Dear Susan,
I read Rachel's post and I was wondering what your take would be on my present dilemma. I've got mixed feelings towards my best male friend, who is also an online friend. We've known each other for almost two years now, and it's safe to say that I know most of him. I'm not naive, I made sure he wasn't just some old 35 year old perv from maine or whatever.
My problem is, I don't know how I feel about him anymore. It was platonic for most of the time that I knew him, but I guess I got really attached to him as time went by. I do care about him deeply, but we had some really rough times together.
I've got a lot of bitterness towards him, which I think definitely effects my conduct towards him, even though I try to not let that happen. I get angry and irritated at him for all the mixed signals, dramatics and insensitive moves that he keeps throwing at me, but for the past week, i keep thinking that this is no longer on a platonic plane for me. I feel at home with him sometimes, and it doesn't help that I have commitment issues, and we both have self-esteem issues. I have trust issues as well.
Neither of us are looking for a relationship, yet I know that we both hope for something real in the future.
I can't even talk to him about this, because nothing will be the same. He's just too dramatic a character even though he appears to be calm and collected.
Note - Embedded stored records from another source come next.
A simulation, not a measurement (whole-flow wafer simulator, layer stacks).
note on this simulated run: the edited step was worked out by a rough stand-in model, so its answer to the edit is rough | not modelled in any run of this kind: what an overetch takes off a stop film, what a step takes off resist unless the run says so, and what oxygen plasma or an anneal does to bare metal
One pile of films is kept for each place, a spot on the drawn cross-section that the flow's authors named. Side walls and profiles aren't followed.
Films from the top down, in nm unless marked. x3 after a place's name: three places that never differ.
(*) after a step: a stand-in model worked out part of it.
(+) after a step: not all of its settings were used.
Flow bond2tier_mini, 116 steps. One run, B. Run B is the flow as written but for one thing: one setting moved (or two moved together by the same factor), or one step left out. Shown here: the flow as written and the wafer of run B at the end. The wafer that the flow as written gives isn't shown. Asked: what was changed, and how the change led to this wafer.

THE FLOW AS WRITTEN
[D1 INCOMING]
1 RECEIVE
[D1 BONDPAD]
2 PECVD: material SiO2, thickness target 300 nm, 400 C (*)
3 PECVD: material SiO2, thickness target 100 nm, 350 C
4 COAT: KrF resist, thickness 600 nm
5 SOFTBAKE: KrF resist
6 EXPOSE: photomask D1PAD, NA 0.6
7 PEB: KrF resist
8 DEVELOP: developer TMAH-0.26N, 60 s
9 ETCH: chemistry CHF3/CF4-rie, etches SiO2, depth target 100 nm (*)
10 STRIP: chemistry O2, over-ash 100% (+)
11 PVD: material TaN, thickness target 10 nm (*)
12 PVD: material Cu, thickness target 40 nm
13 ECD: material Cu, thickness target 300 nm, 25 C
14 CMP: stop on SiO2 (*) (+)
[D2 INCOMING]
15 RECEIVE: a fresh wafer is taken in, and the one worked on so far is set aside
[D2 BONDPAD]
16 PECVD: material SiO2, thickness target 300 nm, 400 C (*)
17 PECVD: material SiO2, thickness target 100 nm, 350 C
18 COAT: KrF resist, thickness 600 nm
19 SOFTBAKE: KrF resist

He rejected the idea of being with me a few months back, and besides I personally think that our goals, values and lifestyle just don't suit each other. More often then not, we're not even on the same page.
I've tried staying away from him several times before, but it never has really worked. I'm trying it again, and am hoping that these feelings will go away. However, what I don't get it, why do I feel this way about him?
My mind does not agree with my heart, but at the same time, part of my heart does. It remembers all the hurt that he has managed to cause. What do I do? What do I think? Please let me know what your take is on all this. Thank you in advance. Sorry for taking so much of your time. Have a good day! :)
Dear Ani,
Thank you for sharing your story. Here's what I got from your post: You feel like you're falling in love with your friend of two years. However, while you care for him, your relationship has been rocky. Intellectually, you don't think that you two are a good match for many reasons, and yet you can't let go of this feeling. Please let me know if I've got this wrong.
I think this is a pretty common emotional situation. I am thinking of a boyfriend I had, with whom I had brutal fights that seemed to come out of nowhere. But it happened so many times before we gave up, because I loved and wanted him so much.
You don't say whether you and your friend have ever hung out in person. If it's strictly an online friendship, then you are likely missing a lot of nonverbal cues and clues that might make his signals clearer -- even if you're having video chats, it's not the same as being in the same room. So, it could be that both of you are taking things the other says the wrong way. It could also be that if you could spend more time in physical proximity, you would realize that it really would not work.
You have doubtlessly built up an oxytocin charge in this relationship. Any time we engage in trusting interactions, including talking about feelings, ideals or dreams, we release oxytocin. This oxytocin bonds us to the other person, and it's a very good thing. We experience this feeling as our heart telling us something.
I think that a strong dopamine element may also be in play in this friendship. Dopamine is the brain chemical that makes us go after a reward. It's also involved in pleasure, and it combines with oxytocin to make us feel in love with someone else.
But here's the thing about dopamine: We get lots of it when we're trying to get the reward, but as soon as we actually get it, the dopamine levels drop.
I have found that getting mixed signals from a potential mate is the best way to get hopeless entangled and even obsessed. If someone will just tell me he doesn't want me, I can get over it. But when he sometimes wants me and sometimes rejects me, I stop being able to think about anything else but how to get a relationship with him.
I wonder if this is what's going on with you. The part of your brain that analyzes and makes decisions doesn't think this man is right for you as a mate. But the reward-seeking part of your brain keeps getting come/go away signals from him, so it is getting more and more focused on obtaining this prize -- and it's telling the thinking part of your brain that it's wrong.
Taking some time off from this relationship is probably a good thing -- but only if you can keep from thinking about him all the time. The best way to do this is to substitute going after some other kind of reward. The substitute reward doesn't have to be super-exciting, actually. Learning something new, going to an exciting movie, skiing … try to do something fun every day.
I know this guy is your best friend, but I hope you haven't neglected other friends. This is a great time to get some emotional support and love from other people. (Just be sure not to spend all your time with them talking about this relationship.)
Once you get your brain chemistry more balanced, your heart and your head can have another talk and make a decision about where you want this to go.